On 9 March, 1861, Mr. Buchanan returned to his home at Wheatland, a view of which appears above, rejoicing to be free from the cares of a long and responsible public life, and welcomed by an immense gathering of his neighbors and the citizens of Lancaster. Here he lived quietly for the remaining seven years of his life, taking, however, a lively interest in public affairs and always supporting, with his influence as a private citizen, the maintenance of the war for the restoration of the union. His health was generally good throughout his whole life. After his final return to Wheatland he began to be attacked occasionally by rheumatic gout, and this malady at last terminated his life in his seventy-eighth year. His remains were interred in a cemetery near Lancaster. 

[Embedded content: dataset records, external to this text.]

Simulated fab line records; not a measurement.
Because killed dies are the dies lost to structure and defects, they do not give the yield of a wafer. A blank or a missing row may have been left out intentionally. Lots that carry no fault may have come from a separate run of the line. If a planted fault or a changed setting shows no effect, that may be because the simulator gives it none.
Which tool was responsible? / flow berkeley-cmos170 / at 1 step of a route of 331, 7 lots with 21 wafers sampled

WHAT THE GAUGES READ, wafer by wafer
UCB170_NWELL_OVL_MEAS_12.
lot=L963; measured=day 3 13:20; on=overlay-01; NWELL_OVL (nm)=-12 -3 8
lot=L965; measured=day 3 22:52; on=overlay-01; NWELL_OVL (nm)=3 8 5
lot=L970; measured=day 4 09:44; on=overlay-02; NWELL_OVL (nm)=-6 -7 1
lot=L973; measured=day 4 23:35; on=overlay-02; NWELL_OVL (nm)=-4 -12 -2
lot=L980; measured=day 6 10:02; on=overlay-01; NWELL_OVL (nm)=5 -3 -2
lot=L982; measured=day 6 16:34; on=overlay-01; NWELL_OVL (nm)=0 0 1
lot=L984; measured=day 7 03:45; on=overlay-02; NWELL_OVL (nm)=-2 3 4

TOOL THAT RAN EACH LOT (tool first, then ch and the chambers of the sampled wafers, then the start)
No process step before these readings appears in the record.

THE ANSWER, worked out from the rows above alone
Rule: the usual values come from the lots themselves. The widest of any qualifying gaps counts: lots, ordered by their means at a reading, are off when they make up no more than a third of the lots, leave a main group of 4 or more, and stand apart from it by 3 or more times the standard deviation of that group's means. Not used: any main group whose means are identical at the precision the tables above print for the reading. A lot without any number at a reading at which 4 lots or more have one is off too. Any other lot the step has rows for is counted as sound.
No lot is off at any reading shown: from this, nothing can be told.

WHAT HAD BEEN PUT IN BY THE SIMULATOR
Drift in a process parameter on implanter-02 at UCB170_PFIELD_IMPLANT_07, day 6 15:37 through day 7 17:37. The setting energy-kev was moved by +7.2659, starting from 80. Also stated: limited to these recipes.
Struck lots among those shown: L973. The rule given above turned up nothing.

No man was ever treated with greater injustice than he was during the last seven years of his life by a large part of the public. Men said he was a secessionist; he was a traitor; he had given away the authority of the government; he had been weak and vacillating; he had shut his eyes when men about him, the very ministers of his cabinet, were plotting the destruction of the union; he was old and timid; he might have crushed an incipient rebellion, and he had encouraged it. But he bore all this with patience and dignity, forbearing to say anything against the new administration, and confident that posterity would acknowledge that he had done his duty. In 1862 General Scott, who made several statements concerning the president's management of the Fort Sumter affairs during the last winter of his administration, which Mr. Buchanan successfully refuted, attacked him. 

Mr. Buchanan's loyalty to the constitution of the United States was unbounded. He was not a man of brilliant genius, nor did he ever do any one thing to make his name illustrious and immortal, as Webster did when he defended the constitution against the heresy of nullification. But in the course of a long, useful, and consistent life, filled with the exercise of talents of a fine order and uniform ability, he had made the constitution of his country the object of his deepest affection, the constant guide of all his public acts. He published a vindication of the policy of his administration during the last months of his term, "Buchanan's Administration" (New York, 1866). See "Life of President Buchanan," by George Tieknor Curtis (2 vols., New York, 1883).